JENS MALMGREN I create, that is my hobby.

Porting my blog for the second time, setting up Apache2

This is post #18 of my series about how I port this blog from Blogengine.NET 2.5 ASPX on a Windows Server 2003 to a Linux Ubuntu server, Apache2, MySQL and PHP. A so called LAMP. The introduction to this project can be found in this blog post /post/Porting-my-blog-for-the-second-time-Project-can-start.

Working with MySQL was new to me and it was a really nice experience. Except the Schrödingers Table failure obviously (See post /post/Porting-my-blog-for-the-second-time-images-part-5). So far in this project we did "really simple things" such as parsing XML files and setting up databases. Actually not that simple but afterwards it was not that bad don't you think? And now? Now we are going to configure Apache2 and that is absolutely much more... New to me.

These are the steps I will follow for how to set up the web server and create my own blog engine:

  1. Setup local domain for test purposes, local domain controller
  2. Create the website in Apache2
  3. Create a PHP test page
  4. Setup the URL structure of the website
  5. Start develop the PHP page for fetching the data from the database and present the blog

Anything can change but this is the plan right now. Let's go!

Step 1.

To test the website I need to be able to send requests to the web server as if the web site was available in Internet but right now it is not so how do I solve that? I will create a domain name available locally on my own network. Later on when the blog is operational then I will connect it to Internet via a firewall and then I will change it to work on my real domain names.
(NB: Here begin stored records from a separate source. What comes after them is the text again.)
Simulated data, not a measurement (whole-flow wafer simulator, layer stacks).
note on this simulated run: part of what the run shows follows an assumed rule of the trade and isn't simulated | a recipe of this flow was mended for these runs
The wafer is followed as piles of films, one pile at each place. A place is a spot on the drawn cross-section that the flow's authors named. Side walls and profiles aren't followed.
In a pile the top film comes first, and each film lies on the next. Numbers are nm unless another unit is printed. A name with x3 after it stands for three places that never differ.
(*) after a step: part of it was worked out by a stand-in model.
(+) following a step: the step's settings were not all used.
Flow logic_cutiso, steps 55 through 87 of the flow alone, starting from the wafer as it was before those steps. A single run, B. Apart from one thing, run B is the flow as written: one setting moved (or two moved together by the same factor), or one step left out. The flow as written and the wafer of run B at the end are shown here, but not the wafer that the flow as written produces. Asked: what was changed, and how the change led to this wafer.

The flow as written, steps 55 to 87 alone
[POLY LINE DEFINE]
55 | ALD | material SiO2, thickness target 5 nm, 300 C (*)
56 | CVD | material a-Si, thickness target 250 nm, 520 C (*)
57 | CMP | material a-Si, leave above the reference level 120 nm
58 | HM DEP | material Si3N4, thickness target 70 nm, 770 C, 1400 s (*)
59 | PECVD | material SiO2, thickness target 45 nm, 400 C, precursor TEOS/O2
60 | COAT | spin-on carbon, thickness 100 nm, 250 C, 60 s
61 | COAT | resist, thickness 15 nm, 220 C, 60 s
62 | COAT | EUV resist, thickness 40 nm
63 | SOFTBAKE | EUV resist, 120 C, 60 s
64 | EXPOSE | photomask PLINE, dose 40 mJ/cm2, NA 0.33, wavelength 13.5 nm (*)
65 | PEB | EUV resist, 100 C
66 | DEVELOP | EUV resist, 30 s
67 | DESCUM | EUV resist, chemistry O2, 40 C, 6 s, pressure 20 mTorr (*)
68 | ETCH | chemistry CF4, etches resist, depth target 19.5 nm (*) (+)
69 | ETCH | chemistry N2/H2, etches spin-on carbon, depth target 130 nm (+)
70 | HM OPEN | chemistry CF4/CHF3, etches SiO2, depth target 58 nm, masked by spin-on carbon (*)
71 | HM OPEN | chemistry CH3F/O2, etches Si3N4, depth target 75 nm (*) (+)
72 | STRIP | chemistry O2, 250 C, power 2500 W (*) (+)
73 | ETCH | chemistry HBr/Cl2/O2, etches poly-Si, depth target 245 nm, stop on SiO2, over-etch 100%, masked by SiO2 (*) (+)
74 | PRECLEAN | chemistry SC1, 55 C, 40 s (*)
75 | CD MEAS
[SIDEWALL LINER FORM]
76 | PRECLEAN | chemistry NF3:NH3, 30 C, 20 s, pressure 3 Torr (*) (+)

When the request arrives to the web server via a domain name then the web server can host several websites and decide what site to serve based on that domain was. My local domain controller right now is my Windows Server 2003.

So I added a zone and in that zone I added an A record with the IP of the Ubuntu server in the same network. Now when I enter this address in a browser from within the network then I will arrive at the Apache2 of my Ubuntu server and not to forget, together with the request comes that domain name that Apache2 can recognize and send the request to the correct site. But right now that is just theory because first I need to set up the site in Apache.

Step 2.

Here is information about how to set up websites on Apache2: https://www.digitalocean.com/community/tutorials/how-to-set-up-apache-virtual-hosts-on-ubuntu-14-04-lts

Step 3.

I created a test page. I called my test page index.php and it was really simple:

≺html≻
≺body≻
Test of Jens Malmgren Blog
≺/body≻
≺/html≻

Here we already got a beginning, that is great! What can go wrong? Well... I tried to enter jensblog.nl in my browser and it came up with all sorts of things but not my test page. There are several layers of failures possible. So I tried to ping this and ping resolved with the IP of my Ubuntu server!? After some experiments I figured out it was the browser trying to be clever. In the old days you had one field address field where you entered an URL. These days you have a field trying to be clever. So when you enter www followed by a dot it will resolve it for you. If you don't start with www then you are searching for something. Right? No! So to circumvent this I had to enter http and there it was. My test page was alive and kicking!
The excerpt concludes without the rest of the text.